19.1 Understanding Key Automation Concepts

An Automation lets you define a recurring job to run on a schedule or to invoke on demand.

Sequencing Automation Actions

Your automation performs a sequence of one or more actions. Each can execute code in the local database or a remote one. It can also send an email or push a notification to a user. When your app runs on Autonomous AI Database, server-side geocoding is available, too, as explained in Geocoding in the Background.

Running Actions Once, or Once per Row

The automation's action sequence can run a single time, or automatically repeat to process each row of a query you define. In the latter case, actions can reference the query column names as bind variables to reference values in the current row.

Processing Conditionally

You can configure a Server-side condition on both the automation itself, and any of its actions to perform work only under certain conditions.

Determining Frequency with Schedule Expression

If scheduled, a Schedule Expression indicates how often the job executes. For common situations, use the Interval Builder dialog. Otherwise, you can also enter any valid Database Scheduler syntax for more complex requirements.

Enabling or Disabling the Job as Needed

You control the automation's Schedule Status. If enabled, then the APEX engine runs the job on your schedule. If disabled, then it only executes if you run it interactively from App Builder's Automations list page or when you call APEX_AUTOMATION.EXECUTE.

Controlling Error Handling

By default the automation ignores errors that happen in an action, and the automation continues processing the following action and remaining rows. You can adjust this behavior to terminate the automation instead, and either keep it scheduled for its next run or disable it.

Consulting Automation Logs

The APEX engine maintains an automation log you can consult in App Builder, or query using the APEX_AUTOMATION_LOG view. Your automation can log additional information, warnings, and errors to the log using the LOG_INFO, LOG_WARN, or LOG_ERROR procedures in the APEX_AUTOMATION package.
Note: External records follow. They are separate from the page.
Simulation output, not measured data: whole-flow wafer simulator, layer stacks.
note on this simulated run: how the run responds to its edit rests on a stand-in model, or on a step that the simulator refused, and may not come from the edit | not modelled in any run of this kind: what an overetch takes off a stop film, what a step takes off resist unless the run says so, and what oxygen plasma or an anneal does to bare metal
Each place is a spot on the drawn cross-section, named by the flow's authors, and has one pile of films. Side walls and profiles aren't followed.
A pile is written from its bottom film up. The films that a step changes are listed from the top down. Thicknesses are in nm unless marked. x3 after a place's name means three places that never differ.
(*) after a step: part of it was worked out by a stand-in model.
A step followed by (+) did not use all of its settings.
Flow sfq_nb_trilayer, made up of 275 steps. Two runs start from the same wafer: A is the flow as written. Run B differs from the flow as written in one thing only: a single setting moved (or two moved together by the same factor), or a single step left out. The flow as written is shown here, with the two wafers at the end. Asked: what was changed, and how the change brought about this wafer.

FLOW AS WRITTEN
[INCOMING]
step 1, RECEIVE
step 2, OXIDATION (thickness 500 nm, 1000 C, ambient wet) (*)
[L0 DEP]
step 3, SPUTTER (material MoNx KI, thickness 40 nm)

Controlling Automations Programmatically

The APEX_AUTOMATION package has a procedure to EXECUTE an automation. When doing so, one signature offers a p_run_in_background boolean parameter to control whether it runs in the current user session (false) or a new session in the background (true). Other procedures let you RESCHEDULE, ENABLE, DISABLE, or TERMINATE an automation as well. In addition, your action code can call SKIP_CURRENT_ROW to immediately continue to the next row to process, or EXIT to end the automation prematurely without processing remaining rows.

Configuring Supporting Logic

In addition to the automation's action logic, you can optionally configure names of an Initialization Procedure, a Cleanup Procedure, and a Before Row Processing Procedure as required. These can be existing procedures, or defined as part of the automation in its Additional Code Execution section.

Working with Session State

Automations can read and write the values of application items as temporary storage. The automation's optional Initialization Procedure can assign an initial value to an application item, that the Before Row Processing Procedure as well as actions can reference and modify if needed.

In addition, if the automation processes the rows of a query, then actions can reference the current row's data using column names as bind variables. Where useful, actions can also update the current row's column values, but the APEX engine does not automatically save any such changes. Your action code needs appropriate logic to update any values in the database.

Executing with No Logged-in User

Unless you use APEX_AUTOMATION.EXECUTE to execute an automation in the current user session, they run in the background using a private background session with no logged-in user. In this situation, :APP_USER returns nobody.